I don't understand the current sign stealing issue between the Red Sox and the Yankees. I don't understand how sign stealing in baseball actually works. Just seeing a catcher's sign is not enough.
How can a team know what their opponents' signs actually mean?
Doesn't each team have their own signs?
Don't they change their meanings now and then like a password?
The Boston Globe quotes Red Sox second baseman Dustin Pedroia:
Our adjustment to that stuff is: go out to the mound and change the signs.

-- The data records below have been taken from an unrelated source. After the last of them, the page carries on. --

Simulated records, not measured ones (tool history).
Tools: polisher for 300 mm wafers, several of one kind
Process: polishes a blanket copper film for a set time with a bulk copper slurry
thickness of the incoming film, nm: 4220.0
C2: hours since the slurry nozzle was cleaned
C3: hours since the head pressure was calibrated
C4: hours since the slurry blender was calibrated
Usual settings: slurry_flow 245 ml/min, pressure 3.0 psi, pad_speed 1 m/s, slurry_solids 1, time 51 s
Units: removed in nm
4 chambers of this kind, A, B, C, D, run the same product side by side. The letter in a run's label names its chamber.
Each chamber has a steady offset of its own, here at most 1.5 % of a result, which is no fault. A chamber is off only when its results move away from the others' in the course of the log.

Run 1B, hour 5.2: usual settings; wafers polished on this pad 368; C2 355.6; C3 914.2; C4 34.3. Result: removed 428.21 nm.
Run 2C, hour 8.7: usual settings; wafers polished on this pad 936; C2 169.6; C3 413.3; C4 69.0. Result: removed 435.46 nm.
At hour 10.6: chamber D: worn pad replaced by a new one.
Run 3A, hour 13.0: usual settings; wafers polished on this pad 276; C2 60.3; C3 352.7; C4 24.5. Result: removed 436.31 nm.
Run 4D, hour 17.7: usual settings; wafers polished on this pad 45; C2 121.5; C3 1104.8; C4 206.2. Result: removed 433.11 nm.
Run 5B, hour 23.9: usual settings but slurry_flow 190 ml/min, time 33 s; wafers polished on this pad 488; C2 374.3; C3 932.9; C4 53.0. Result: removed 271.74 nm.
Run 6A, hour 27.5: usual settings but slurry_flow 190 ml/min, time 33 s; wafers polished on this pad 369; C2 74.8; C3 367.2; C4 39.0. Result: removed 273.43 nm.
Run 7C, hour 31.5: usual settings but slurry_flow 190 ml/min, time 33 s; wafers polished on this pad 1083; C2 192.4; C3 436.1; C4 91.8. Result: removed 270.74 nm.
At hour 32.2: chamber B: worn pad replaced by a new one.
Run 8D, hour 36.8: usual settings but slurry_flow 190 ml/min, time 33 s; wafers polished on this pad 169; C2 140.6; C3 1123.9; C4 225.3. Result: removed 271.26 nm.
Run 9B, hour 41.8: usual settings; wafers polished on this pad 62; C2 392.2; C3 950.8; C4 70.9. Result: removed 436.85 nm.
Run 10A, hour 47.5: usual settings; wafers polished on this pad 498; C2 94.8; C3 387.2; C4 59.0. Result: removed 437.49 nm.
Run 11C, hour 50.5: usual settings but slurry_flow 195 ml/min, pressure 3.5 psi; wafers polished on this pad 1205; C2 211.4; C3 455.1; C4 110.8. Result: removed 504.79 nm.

OK, I guess one could identify the current signs at the start of a game by watching the signs and the pitches that follow. Yahoo describes this process:
if someone on a team’s video staff cracks an opponent’s signals, they are run from the video room to an intermediary in the dugout and forwarded to players on the field
But that process would take longer than the actual at bat itself and the information would never reach the batter in time. The only benefactor would be the runner at second base who will know when to steal a base. But he should be able to see the catcher's signs directly and wouldn't need a relay chain.
Of course, that runner could alert the batter directly on what pitch to expect once the signs have been cracked. The Boston Globe describes this:
Often times it happens when a runner at second base peers in to see the catcher’s sign and then subtly flashes a signal — maybe a hand movement, or the positioning of his feet — to the batter to let him know whether the next pitch will be a fastball, curveball or something else.
But how often is there a runner at second base during a game? It's not that big of an advantage in my opinion. And I'm pretty sure all teams have been doing this for 150 years or so.
Disclaimer: I have never played baseball myself, unfortunately. I'm just an interested spectator so please bear with me.